Inactivity tax
Dormant and inactive assets could be reused by an ecosystem to generate income for the treasury
Last updated
Dormant and inactive assets could be reused by an ecosystem to generate income for the treasury
Last updated
After long periods of inactivity a wallet could be taxed and the coins that get collected could be reused as a form of income for the ecosystem's treasury. This income approach could be effective at preventing the accumulation of deadweight assets that make a network deflationary over time due to people losing access to their wallets. This can happen due to lost passwords or when people pass away and don’t set up any process for their family to claim their assets. Reusing the inactive network coins could help with ensuring that the total supply of coins is always eventually available in the ecosystem. An ecosystem will need to decide what length of time makes sense before this taxation starts to occur and whether the taxation amount should be a fixed amount or progressively increase over time. There are a number of approaches that could be used. One ecosystem might decide to remove all of the assets from an inactive wallet after 10 years of inactivity whereas another ecosystem might decide to tax 1, 5 or 10 coins in any dormant wallet each and every year after 5 years of inactivity.
Very low short term income potential (Score - 1)
Reusing inactive coins means the wallets need to be inactive for a moderate to long period of time. This means that this approach would not be very useful for generating any income in the short term.
Moderate long term income potential (Score - 3)
As the ecosystem grows there could be an increasing number of users that lose access to their wallets due to forgetting their password or due to someone passing away that hasn’t given any relatives or friends the ability to access their assets. As the number of these types of events grow over time there is an increased probability that a stream of income could be generated. The amount of income generated from this approach could be limited as an increasing number of solutions could emerge that ensure someone's assets never get lost due to the use of backup solutions and multi-signature approaches that could give family and friends better access to any lost or dormant assets. Even if these solutions do emerge this approach could still be an effective supplementary approach to generate income and it can also help with preventing coins from becoming increasingly lost and unusable over time.
Very low incentive complexities (Score - 5)
There is low income generating complexity regarding when inactive coins are taxed. The wallet is provably dormant and the assets have not been used for a long period of time.
Very low malicious actor risks (Score - 5)
The wallets that are inactive and end up having their assets reclaimed by the network would have no increased influence over how assets get disbursed or if they did it would only be proportional to the tax that they have contributed. There is no incentive for bad actors to leave wallets dormant so this income approach doesn’t create any obvious malicious actor risks to be concerned with. The only main area of concern is ensuring the community is actively involved in any decisions about changing the parameters that are used that determine when and how much is collected from inactive wallets.

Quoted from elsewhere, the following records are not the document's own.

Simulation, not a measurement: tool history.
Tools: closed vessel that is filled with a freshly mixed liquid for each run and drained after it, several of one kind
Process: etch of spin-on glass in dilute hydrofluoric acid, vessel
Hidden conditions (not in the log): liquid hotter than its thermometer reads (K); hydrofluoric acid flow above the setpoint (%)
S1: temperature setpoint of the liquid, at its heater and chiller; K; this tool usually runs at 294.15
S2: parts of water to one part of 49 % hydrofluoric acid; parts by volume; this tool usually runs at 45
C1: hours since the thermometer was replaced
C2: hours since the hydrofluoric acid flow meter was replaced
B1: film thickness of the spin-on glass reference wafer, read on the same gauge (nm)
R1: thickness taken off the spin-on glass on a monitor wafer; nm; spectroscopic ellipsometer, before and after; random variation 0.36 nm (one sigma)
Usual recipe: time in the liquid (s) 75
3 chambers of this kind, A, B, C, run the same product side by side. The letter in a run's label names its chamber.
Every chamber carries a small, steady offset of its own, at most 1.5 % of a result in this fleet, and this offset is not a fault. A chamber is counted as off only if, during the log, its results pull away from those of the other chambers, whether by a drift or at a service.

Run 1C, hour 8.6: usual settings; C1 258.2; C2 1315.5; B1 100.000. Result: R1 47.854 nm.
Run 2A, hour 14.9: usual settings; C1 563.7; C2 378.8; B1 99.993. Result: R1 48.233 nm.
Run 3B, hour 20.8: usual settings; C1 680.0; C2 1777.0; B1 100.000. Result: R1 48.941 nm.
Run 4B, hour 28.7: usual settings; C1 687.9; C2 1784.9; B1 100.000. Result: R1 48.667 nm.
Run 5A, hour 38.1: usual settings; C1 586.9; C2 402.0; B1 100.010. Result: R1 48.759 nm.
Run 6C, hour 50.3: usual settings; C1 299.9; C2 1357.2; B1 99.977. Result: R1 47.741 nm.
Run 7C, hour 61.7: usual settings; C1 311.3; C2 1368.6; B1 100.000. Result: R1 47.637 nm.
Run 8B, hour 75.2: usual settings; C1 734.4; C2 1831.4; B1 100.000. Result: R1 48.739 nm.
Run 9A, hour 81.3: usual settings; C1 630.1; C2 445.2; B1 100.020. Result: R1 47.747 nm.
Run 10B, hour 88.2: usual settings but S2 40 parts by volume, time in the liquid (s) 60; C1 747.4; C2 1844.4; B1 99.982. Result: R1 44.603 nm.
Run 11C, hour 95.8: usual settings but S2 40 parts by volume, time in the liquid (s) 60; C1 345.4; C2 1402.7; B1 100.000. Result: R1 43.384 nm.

Low transaction deadweight loss (Score - 4)
Inactive wallets would not be creating transactions and this income approach would be incentivising them to use the wallet and create transactions rather than the opposite. This income approach should help with generating new transactions rather than them being sat idle in an unused account. If the parameters of the taxation meant that the tax happened too soon it could cause some deadweight loss if it means people avoided the network due to that parameter choice.